What are Commodities?
Commodities represent virtually every raw material, ranging from the precious metals of gold and silver to sugar and soybeans. The commodities market is a very volatile market due to the overwhelming number of fundamental and technical factors that play into it. Trading oil isn't as much trading oil as it is the fundamentals that are involved. For example, a terrorist attack overseas, an OPEC oil cut, or a natural disaster can all play into the price of oil around the world. Commodities traders are some of the most resilient investors; it takes a lot of nerve to stay in the market when it makes it wild moves.
What Makes a Commodity?
Commodities are products that are standard in their application, purpose and quality. Each commodity market has quality criteria for the producers and traders. For example, orange juice trading on the commodities markets is a frozen concentrate, while aluminum comes in two different qualities based on purity and application. The commodities market is heavily regulated to maintain quality and assure that each bushel, barrel or ton of a commodity is exactly the same.
What are Commodities Exactly?
The commodities markets are where traders and producers of the world's natural resources come together to find a standard market value for each product. Commodities are highly speculative due to the nature of a supply and demand "economy" that is built on the ever changing market factors. The commodities market plays a very central role in finding the true value of virtually every product by creating an equilibrium of true demand plus speculative value. The run up in oil prices in 2008 was mostly due to speculation; however, if investors agree that oil is worth $140 per barrel, then this will be the market value all around the world. The commodities market knows no discrimination; buyers and sellers may or may not have practical purposes for the commodities being traded, but that does not impact price.
Commodities Markets Balance out Trade
Without the commodities markets, prices for natural resources would vary place to place all around the world. Likewise for determining price, the commodities markets balance out natural resources by economic feasibility. US consumers will be willing to pay more for oil than Saudi Arabia as the supply is different; if US consumers outbid England for Saudi oil, then that oil will be delivered to the buyer in the United States.
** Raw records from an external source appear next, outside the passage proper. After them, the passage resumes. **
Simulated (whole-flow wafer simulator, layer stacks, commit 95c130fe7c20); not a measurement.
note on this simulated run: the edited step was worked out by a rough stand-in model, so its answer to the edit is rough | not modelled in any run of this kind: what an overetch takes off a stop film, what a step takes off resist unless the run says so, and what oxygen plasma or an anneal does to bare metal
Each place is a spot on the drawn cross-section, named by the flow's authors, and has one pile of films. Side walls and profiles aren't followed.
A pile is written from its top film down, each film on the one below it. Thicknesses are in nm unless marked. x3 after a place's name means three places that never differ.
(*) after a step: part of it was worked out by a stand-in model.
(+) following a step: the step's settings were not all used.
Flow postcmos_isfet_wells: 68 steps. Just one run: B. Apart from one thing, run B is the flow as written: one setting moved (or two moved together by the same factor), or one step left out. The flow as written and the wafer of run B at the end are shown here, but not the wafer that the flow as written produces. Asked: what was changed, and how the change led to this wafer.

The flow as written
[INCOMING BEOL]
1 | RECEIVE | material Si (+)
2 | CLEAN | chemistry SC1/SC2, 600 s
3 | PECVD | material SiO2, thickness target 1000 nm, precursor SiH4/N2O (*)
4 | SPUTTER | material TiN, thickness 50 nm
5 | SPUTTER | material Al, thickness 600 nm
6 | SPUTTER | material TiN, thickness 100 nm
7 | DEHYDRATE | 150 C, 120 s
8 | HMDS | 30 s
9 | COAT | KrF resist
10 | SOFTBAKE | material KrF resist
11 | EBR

Why do people trade commodities?
Commodities offer the ultimate volatility in intraday trading. The wild movements often as great as 5-10% can be leveraged through brokerage accounts up to 40:1. This kind of obscene leverage is utilized by day traders who can multiply their gains and leverage up small amounts of money to buy a large volume of a certain commodity. Corporations that produce raw materials often trade on the commodities market as a way to balance out the amount of money they receive for their goods. Corporate traders have the responsibility to ensure that wild market movements up or down do not affect the profit margins of the company at hand.